It’s not a legal requirement to take out buildings insurance for your home. But, if you’re buying your home with a mortgage, your lender is unlikely to release your loan unless you have buildings cover in place.

This is because your mortgage provider has a stake in your home and needs to know that you have the funds to pay for repairs if disaster strikes.

Even if you own your home outright, buildings insurance is still a good idea. If your home was flooded or burnt down, would you be able to foot the repair bill yourself?

What does buildings insurance cover?

Buildings insurance protects the structure of your home from a variety of risks, including:

  • flood
  • water damage from leaks
  • fire
  • storm damage
  • subsidence
  • malicious damage.

Cover applies to the structure of your home, so that’s the walls, roof and floors, plus any permanent fixtures and fittings like your kitchen and bathroom.

The right policy should cover the cost of repairing or rebuilding your home if disaster strikes. If you’re unable to live in your home while work is being carried out, it should also cover the cost of alternative accommodation.
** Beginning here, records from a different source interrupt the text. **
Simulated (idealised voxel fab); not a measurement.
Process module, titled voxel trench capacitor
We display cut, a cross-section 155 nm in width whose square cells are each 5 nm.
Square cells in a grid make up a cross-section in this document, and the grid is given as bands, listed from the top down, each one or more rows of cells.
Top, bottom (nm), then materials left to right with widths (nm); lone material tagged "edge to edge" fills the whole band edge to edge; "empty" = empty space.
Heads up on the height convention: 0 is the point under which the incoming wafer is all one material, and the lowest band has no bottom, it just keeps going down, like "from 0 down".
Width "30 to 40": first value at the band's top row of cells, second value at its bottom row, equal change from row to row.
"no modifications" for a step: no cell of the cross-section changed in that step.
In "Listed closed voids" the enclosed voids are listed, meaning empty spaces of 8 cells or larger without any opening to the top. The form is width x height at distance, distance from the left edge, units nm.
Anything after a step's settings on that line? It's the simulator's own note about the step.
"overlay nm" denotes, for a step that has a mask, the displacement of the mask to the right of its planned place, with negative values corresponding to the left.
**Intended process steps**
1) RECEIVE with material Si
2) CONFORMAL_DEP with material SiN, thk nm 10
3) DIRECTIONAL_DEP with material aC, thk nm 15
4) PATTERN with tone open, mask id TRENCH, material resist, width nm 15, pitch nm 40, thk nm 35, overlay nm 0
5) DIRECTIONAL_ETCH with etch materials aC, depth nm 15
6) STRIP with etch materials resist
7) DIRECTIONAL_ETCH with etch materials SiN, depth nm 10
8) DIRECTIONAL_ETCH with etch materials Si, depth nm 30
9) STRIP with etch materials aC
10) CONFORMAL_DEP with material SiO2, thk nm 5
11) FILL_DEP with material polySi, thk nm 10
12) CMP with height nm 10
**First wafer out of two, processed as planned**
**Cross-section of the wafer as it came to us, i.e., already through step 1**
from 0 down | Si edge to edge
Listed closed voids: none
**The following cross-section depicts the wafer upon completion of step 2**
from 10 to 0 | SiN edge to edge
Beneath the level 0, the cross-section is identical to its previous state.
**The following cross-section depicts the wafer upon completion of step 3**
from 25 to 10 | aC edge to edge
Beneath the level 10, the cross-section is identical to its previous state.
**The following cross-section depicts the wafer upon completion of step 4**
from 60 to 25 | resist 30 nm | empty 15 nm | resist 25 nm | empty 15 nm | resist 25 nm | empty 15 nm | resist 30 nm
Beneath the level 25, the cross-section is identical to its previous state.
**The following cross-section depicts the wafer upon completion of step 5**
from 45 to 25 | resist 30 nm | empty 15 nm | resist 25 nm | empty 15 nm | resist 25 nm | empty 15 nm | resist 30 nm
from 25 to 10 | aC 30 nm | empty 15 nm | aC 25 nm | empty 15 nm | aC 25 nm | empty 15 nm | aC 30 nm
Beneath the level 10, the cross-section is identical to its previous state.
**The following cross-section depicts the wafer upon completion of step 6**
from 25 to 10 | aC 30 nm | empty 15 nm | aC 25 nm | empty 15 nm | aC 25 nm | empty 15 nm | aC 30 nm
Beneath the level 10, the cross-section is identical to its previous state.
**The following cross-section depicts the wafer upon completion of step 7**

Buildings insurance doesn’t cover the possessions you keep in your home. You’ll need contents insurance for those.

Do I have to get my buildings insurance from my mortgage provider?

No, you don’t. While some lenders will include buildings insurance as part of the mortgage package, if they don’t and they try to sell you a buildings insurance policy, you’re under no obligation to buy it.

The policy offered to you by your mortgage provider may give the right level of cover, but you might be able save money by shopping around for better value buildings insurance.

It’s important to note that your mortgage provider does have the right to reject your choice of buildings insurance if it thinks it doesn’t offer adequate cover. But, even if that was the case, you’d still be free to choose your own alternative.

If you’re using a mortgage broker, they may also offer to arrange buildings insurance for you. But, again, you’re under no obligation to buy the policy they recommend.

I already have buildings insurance with my mortgage provider. What are my options?

Find out when your policy ends and take the opportunity to compare home insurance to see if you can save.

There’s nothing to stop you from switching before your current policy ends, but you’ll likely be charged an admin and cancellation fee. You could also miss out on adding a full year’s no claims bonus to your next policy if you switch part way through the year.

This means it’s usually more cost effective to switch when your current policy ends.

Read our guide to switching home insurance provider.

I’m buying a house. When do I need to have my buildings insurance in place?

You need buildings insurance from the date contracts are exchanged. This is the point at which you become legally committed to buying the property.

Your solicitor or mortgage lender will likely remind you of the need to take out buildings insurance, but you can prevent delays by getting a head start.

If my buyers have to get insurance on exchange, does this mean I can cancel the buildings insurance on my current property?

It’s not a good idea to cancel your buildings insurance before you’ve moved out and handed over the keys.

If disaster strikes between exchange and completion, knowing you have your own buildings insurance in place could spare you a legal battle. It could also ensure you don’t end up stranded with nowhere to live.